Amdist all the talk of anti-slavery and pro-slavery thought in Lexington before the Civil War, it's been a while since I wrote about some of the other ideas of utility, morality, and progress. Henry Ruffner spoke in his inaugural address at Washington College in 1838 about the cycles of societies -- of how he thought societies grew but how they could also go backwards. This was a common theme in Whig thought in the 1830s; heck, Thomas Cole's series of five landscapes, The Course of Empire, is built around this theme.

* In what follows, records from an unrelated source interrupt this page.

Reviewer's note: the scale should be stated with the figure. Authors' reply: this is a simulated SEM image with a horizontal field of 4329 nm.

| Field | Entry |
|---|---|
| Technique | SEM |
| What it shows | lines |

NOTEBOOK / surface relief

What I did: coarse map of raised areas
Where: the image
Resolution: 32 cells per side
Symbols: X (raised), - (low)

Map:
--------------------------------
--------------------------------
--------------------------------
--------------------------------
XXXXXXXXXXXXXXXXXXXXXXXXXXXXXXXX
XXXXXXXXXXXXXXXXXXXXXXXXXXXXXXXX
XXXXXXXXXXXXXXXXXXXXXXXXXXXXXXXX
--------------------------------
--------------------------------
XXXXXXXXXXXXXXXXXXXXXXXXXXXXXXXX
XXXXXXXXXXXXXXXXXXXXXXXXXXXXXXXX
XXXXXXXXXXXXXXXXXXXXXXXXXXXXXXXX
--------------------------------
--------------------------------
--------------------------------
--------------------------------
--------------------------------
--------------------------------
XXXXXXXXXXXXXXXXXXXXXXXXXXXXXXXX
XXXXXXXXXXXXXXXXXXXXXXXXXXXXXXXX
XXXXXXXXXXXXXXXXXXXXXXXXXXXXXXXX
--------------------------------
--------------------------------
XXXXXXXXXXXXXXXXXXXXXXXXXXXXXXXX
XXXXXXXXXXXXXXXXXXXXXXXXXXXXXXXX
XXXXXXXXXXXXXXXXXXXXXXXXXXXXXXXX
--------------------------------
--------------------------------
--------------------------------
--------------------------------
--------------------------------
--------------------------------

By the 1840s and certainly early 1850s the idea of progress had shifted, though. The focus was on upward progress, not cycles of progress and decline. The emphasis was more on how society -- especially law -- facilitated progress. Recall, for instance, Asher Durand's 1853 canvass Progress. (I'm still not sure where it is -- but I'm wagering that it'll make an appearance at Crystal Bridges when that musuem opens on November 11.) In Progress we see -- moving left to right -- the rude and chaotic state of nature, where the Native Americans looked on in wonderment at the increasing progress -- that included peddlers, agriculture, telegraph wires, steam boats, railroads, bridges ... civilization.
We see in the landscape art of the era the political theory of the era: states of nature were not states of freedom but of chaos. And when there is order and law, then there is progress and instead of celebrating equality and nature, we should focus on how people are put into a heirarchy that is appropriate to their talents. It was a world of order, of heirarchy, and of law. (I've got some more thoughts about this in Property and Progress.)
We hear about this from George Junkin, Junior, the son of Washington College's president George Junkin, in his 1851 graduation address, "The Progress of the Age." What particularly interests me about this is that it was an attempt to celebrate the economic progress of the age and also to try to guard against too much reform, like those abolitionist fanatics who seemed to be taking the reform spirit a little too far. This was, in fact, a common theme among college orators at the time -- celebrate the changes that had been made, but guard against those who thought everything could and should be overturned. Timothy Walker tried this theme in his Harvard phi beta kappa address in 1850, as had William Kent at Union College in 1841. And William Greene did some of this with his address at Brown as well in 1851.